Automated MLflow for model tuning

Completed

To choose the best model trained during hyperparameter tuning, you want to compare all models by evaluating their metrics. One common and simple approach to track model training in Azure Databricks is by using the open-source platform MLflow.

Use automated MLflow

As you train multiple models with hyperparameter tuning, you want to avoid the need to make explicit API calls to log all necessary information about the different models to MLflow. To make tracking hyperparameter tuning easier, the Databricks Runtime for Machine Learning also supports automated MLflow Tracking. When you use automated MLflow for model tuning, the hyperparameter values and evaluation metrics are automatically logged in MLflow and a hierarchy will be created for the different runs that represent the distinct models you train.

To use automated MLflow tracking, you have to do the following:

  • Use a Python notebook to host your code.
  • Attach the notebook to a cluster with Databricks Runtime or Databricks Runtime for Machine Learning.
  • Set up the hyperparameter tuning with CrossValidator or TrainValidationSplit.

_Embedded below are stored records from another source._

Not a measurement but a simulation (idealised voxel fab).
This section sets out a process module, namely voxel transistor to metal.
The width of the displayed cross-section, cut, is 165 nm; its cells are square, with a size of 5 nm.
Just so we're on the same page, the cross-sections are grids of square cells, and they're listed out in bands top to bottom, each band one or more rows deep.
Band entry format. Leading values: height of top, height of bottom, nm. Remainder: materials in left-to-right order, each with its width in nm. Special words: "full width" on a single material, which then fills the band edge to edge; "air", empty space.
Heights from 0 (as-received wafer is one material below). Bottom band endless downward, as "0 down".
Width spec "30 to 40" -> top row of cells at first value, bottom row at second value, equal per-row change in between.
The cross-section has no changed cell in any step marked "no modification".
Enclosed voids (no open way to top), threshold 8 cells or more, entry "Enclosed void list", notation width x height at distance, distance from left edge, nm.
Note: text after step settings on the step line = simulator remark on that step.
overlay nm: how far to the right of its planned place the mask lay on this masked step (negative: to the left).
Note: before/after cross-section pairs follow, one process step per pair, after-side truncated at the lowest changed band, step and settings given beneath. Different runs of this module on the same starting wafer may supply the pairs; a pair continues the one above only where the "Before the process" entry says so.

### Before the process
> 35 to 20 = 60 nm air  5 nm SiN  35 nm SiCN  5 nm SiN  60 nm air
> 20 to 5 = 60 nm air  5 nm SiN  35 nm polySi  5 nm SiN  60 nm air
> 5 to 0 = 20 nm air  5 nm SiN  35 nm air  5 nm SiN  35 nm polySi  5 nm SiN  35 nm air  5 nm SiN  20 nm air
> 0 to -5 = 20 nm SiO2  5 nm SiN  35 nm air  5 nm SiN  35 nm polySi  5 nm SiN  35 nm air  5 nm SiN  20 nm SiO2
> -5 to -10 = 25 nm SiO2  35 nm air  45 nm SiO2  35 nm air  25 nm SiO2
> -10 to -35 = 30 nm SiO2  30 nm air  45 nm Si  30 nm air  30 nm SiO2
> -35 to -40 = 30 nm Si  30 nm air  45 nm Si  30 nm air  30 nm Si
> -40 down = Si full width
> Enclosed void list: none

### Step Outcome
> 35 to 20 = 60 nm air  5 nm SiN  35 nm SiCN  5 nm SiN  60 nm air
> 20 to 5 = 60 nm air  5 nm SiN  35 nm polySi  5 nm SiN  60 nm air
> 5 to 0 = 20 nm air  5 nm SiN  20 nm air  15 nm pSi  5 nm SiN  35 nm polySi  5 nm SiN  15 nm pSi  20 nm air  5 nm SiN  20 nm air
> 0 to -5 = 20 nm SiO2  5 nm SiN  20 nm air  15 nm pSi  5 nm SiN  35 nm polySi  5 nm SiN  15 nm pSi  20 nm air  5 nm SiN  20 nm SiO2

MLflow will automatically create a main or parent run that contains the information for the method you chose: CrossValidator or TrainValidationSplit. MLflow will also create child runs that are nested under the main or parent run. Each child run will represent a trained model and you can see which hyperparameter values were used and the resulting evaluation metrics.

Run tuning code

When you want to run code that will train multiple models with different hyperparameter settings, you can go through the following steps:

  • List the available hyperparameters for a specific algorithm.
  • Set up the search space and sampling method.
  • Run the code with automated MLflow, using CrossValidator or TrainValidationSplit.

List the available hyperparameters

You can explore the hyperparameters of a specific machine learning algorithm by using the .explainParams() method on a model. For example, if we want to train a linear regression model lr, we can use the following command to view the available hyperparameters:

print(lr.explainParams())

The .explainParams() method will return a list of hyperparameters you can choose from, including the name of the hyperparameter, a description, and the default value. Three of the hyperparamaters available for the linear regression model are:

  • maxIter: max number of iterations (>= 0). (default: 100)
  • fitIntercept: whether to fit an intercept term. (default: True)
  • standardization: whether to standardize the training features before fitting the model. (default: True)

Set up the search space and sampling method

After you select the hyperparameters, you can use ParamGridBuilder() to specify the search space. The search space is the range of values of the hyperparameters you want to try out. You can then specify how you want to choose values from that search space to train individual models with which is known as the sampling method. The most straight-forward sampling method is known as grid sampling. The grid sampling method tries all possible combinations of values for the hyperparameters listed.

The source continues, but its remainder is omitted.